DESIREE LABELLA: He does have a traumatic brain injury.
WILSON: Desiree LaBella is Donavan’s mother. She says her son, now 27, has a drastically altered life because he was shot in the head.
LABELLA: His ability to reason and impulse control are still impaired.
WILSON: LaBella says her son is now homeless.
LABELLA: Couch-hopping for the past few months and currently living in a tent.
WILSON: LaBella's attorneys say he suffered permanent brain damage. The family plans to sue. James Healy is one of LaBella's attorneys. He says federal prosecutors have told him they've opened a criminal investigation.
JAMES HEALY: They want to interview Donavan, but Donavan's not really in a position to be giving statements at the moment.
WILSON: For the last year, the Justice Department's Office of Inspector General has been investigating use of force during Portland's protests. The agency declined to comment for this story. Two weeks after LaBella was hurt, Erika Clark says she was peacefully protesting when she was shot in the hand by ammunition and later pushed by two federal officers while she said she was complying with their directions.
ERIKA CLARK: And I turned, and a third officer comes up and he rips off my mask and he rips off my goggles.

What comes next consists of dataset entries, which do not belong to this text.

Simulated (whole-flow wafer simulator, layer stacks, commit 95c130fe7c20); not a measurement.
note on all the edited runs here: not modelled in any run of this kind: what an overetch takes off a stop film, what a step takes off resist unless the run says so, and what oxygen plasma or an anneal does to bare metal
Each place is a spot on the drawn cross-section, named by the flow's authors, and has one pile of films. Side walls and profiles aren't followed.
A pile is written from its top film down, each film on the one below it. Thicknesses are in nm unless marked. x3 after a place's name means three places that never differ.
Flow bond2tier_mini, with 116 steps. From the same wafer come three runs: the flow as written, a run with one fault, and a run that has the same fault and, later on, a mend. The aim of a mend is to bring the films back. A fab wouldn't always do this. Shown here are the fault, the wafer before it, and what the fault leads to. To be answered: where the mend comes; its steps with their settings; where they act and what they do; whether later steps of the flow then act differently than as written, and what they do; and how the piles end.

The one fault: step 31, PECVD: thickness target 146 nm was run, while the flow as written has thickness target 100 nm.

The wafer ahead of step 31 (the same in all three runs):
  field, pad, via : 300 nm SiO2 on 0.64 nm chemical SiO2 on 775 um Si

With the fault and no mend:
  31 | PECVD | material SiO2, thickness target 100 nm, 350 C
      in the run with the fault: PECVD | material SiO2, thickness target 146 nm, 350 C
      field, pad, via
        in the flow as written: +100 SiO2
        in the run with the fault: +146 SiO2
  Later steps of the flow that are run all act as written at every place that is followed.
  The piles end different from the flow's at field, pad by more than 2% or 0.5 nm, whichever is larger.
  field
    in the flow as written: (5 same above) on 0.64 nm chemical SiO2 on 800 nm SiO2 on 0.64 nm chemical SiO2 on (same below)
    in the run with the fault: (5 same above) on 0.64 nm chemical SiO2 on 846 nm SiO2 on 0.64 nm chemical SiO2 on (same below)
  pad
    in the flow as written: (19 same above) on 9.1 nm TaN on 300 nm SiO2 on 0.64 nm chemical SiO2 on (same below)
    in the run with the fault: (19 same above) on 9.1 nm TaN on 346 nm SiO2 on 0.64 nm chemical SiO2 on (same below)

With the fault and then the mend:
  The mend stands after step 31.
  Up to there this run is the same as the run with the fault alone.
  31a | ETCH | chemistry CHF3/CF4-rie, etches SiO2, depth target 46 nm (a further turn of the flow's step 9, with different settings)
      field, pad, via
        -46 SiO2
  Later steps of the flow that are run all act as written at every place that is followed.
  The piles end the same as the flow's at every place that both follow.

WILSON: Then, Clark says, the officer sprayed her in the face and mouth with mace.
CLARK: And I remember just being livid and being like, protect and serve who? Who?
WILSON: In court filings, government attorneys have pushed back against releasing the names of federal officers deployed to Portland over concerns about their privacy and safety, which has made it hard for civil rights lawyers to take the most basic legal steps, like naming officers in lawsuits.
ERIOUS JOHNSON: Why can't you set the example and be accountable? Why are you forcing individuals to search for accountability?
WILSON: Erious Johnson is an attorney who represents other protesters who were seriously hurt by tear gas canisters fired by federal officers. He says withholding the officers' names is a delay tactic and that authorities overreached.
JOHNSON: Our government came in and did this to its people. If we just forget about it, it will happen again.
RENN CANNON: Clearly, there was a duty to respond.
WILSON: Renn Cannon was the head of the FBI's Portland office during the protests. He retired in January and describes last summer as chaotic and violent, with federal law enforcement officers reporting hundreds of injuries, too.
CANNON: And whether or not there were mistakes made by individuals or there was an overstepping of authorities is something that we're sorting out now.
WILSON: None of the dozen-plus lawsuits filed against federal law enforcement have led to any long-term changes that would prevent a similar response in the future. Desiree LaBella, whose son Donavan was shot in the head, says what it comes down to is an armed person shot an unarmed person.
LABELLA: If they're not held accountable, then they're in the future going to think that they're not going to have to be held accountable for their actions.
WILSON: LaBella says closure would mean the officer who hurt her son going to jail.
For NPR news, I'm Conrad Wilson in Portland.